Archive for solar power

Easier Entry for Green Energy Suppliers? Not in Singapore

This ChannelNewsAsia report caught my eye this morning – “Easier entry for green energy suppliers”.

Unfortunately, reality is not as rosy as the headline.

The electricity market in Singapore is tightly controlled, and previously monopolised by Singapore Power – a corporatised body spun off from a government statutory board.

Liberalisation first started in January 2003, and it has been a slow process. The industry regulator Energy Market Authority (EMA) is doing it in slow, painful phases, beginning with the commercial sector.

The “easier entry” above simply refers to the scrapping of a relatively paltry $5,000 joining fee to join the energy market as an energy provider.

More than 4 years later, the entire domestic market of 1.2 million households in Singapore remain tightly bound to one company – SP Services (which happens to be a subsidiary company of Singapore Power).

It’ll be 2009 before a pilot trial to let the average consumer buy from other electricity providers even begins. Give or take another 2 years for the trial to be completed and analysed, it will easily be 2011 before we begin to see real alternative choices in the electricity market.

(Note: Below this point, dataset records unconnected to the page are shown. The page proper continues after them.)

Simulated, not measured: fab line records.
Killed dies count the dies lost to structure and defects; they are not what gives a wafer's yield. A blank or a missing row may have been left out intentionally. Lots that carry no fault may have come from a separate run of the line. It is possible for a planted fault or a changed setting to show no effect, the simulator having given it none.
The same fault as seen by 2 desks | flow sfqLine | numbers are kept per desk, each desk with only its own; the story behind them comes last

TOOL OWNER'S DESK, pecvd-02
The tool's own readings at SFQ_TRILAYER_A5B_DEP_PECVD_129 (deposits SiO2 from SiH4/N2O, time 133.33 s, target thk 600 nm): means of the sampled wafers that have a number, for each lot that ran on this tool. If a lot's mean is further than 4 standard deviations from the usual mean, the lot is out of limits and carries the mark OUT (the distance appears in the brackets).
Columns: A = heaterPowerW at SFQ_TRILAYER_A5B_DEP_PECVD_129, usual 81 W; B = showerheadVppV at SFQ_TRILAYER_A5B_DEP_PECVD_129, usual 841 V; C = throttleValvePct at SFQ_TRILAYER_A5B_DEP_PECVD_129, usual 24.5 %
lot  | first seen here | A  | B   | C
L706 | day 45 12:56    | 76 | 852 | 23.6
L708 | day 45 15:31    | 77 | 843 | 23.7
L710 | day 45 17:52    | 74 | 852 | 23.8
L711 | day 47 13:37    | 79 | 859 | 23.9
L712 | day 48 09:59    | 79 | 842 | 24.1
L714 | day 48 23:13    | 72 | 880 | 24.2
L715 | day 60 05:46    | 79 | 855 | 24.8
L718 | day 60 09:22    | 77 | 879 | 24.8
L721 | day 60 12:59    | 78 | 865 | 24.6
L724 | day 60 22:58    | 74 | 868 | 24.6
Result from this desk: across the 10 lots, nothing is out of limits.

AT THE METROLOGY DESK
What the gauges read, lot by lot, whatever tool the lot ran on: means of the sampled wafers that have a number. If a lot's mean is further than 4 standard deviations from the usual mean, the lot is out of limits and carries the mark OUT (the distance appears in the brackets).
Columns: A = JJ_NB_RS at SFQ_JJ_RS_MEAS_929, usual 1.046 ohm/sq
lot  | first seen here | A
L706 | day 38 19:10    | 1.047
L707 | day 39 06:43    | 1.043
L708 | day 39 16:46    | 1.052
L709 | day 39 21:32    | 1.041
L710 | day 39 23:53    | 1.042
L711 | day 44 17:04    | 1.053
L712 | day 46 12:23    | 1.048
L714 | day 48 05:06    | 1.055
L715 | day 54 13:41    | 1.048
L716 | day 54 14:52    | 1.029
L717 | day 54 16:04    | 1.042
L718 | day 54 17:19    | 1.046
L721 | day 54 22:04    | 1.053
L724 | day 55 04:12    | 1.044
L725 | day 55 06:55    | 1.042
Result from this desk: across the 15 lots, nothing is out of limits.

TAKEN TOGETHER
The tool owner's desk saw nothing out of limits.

Even more astonishingly, the same CNA report above says that Singapore is planning to test by 2009 if renewable energies e.g. solar and wind power, can be fed into our national power grid.

I’m no energy expert, but it sounds like a relatively straightforward task. The Chief Executive of the wholesale market operator, Energy Market Company (EMC), Mr Dave Darlson himself admitted “there are no technical constraints to prevent renewable energy generators from joining the market“.

All these delays are highly unfortunate. The reason is simple – solar power.